It was as if I'd been asked to perform a solo dance. I'd never danced alone, but I knew the steps--knew them well. I entered the stage, my tap shoes securely laced. The curtain parted, the spotlight fixed on me. I began tapping, my body remembering the routine, freedom and joy filling me as I made my way across the stage, the rhythmic, sonorous beats of my shoes on the wooden stage resounding throughout the theatre. By week's end, I bowed, panting, a sheen of perspiration on my face, simultaneously exhausted and invigorated.

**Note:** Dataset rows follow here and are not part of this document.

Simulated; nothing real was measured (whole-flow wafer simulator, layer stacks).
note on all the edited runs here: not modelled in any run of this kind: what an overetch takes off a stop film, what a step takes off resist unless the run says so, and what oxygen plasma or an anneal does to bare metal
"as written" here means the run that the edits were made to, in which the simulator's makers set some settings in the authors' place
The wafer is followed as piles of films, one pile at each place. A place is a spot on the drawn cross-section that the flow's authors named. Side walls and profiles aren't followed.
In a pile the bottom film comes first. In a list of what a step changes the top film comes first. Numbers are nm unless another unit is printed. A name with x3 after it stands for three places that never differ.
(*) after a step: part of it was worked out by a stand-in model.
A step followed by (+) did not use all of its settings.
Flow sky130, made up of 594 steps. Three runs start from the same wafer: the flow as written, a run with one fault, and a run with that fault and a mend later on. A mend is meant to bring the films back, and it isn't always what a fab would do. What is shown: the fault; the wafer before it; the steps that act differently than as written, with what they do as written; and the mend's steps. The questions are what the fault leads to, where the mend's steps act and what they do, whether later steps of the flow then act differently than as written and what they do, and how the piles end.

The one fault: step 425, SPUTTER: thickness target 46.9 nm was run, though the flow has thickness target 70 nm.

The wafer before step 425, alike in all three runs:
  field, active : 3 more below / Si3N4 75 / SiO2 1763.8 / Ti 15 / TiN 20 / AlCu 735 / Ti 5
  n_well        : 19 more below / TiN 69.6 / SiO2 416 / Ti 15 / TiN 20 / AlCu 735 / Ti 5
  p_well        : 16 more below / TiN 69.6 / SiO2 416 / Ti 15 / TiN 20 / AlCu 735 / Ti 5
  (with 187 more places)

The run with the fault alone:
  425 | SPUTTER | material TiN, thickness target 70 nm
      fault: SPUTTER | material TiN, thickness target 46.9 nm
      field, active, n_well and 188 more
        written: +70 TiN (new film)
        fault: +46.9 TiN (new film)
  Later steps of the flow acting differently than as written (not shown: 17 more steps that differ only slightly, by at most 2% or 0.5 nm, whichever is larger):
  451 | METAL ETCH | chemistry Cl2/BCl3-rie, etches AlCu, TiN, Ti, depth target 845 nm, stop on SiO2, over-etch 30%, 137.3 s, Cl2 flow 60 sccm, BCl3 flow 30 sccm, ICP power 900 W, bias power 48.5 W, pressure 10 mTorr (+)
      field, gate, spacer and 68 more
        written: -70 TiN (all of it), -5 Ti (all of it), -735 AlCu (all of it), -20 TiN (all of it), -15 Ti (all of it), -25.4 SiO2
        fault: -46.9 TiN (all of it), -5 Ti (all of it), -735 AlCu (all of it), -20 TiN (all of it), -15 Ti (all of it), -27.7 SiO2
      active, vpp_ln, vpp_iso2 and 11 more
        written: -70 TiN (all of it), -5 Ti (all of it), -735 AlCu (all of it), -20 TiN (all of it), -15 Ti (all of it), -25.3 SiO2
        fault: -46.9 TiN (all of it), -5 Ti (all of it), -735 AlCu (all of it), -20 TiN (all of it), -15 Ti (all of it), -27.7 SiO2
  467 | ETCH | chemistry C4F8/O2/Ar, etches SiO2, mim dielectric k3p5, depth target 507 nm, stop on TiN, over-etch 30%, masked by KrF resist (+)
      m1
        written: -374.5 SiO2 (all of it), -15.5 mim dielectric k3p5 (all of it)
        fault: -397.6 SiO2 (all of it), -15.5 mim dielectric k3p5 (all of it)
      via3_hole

That art should be so elusive is deeply mysterious. In many respects it seems so straightforward. What art demands of us has remained constant down through the centuries--that we slow down, observe, contemplate, court quiet, practice stillness, live as if we have all the time in the world, knowing full well that we don't.~Richard Russo (from The Destiny Thief--Essays On Writing, Writer's And Life)
I spied the white rectangle in a shadowy corner of the parking garage as I walked to my car. When I got closer, I saw that it was an old cassette tape, streaked with mud, a wrinkled label coming unglued from its surface that read Staying The Course. I almost threw the tape in the trash bin, but took it to my car. I held the tape in my hands and read the title again, that phrase a kindness, a gentle touch there in that noisy concrete building.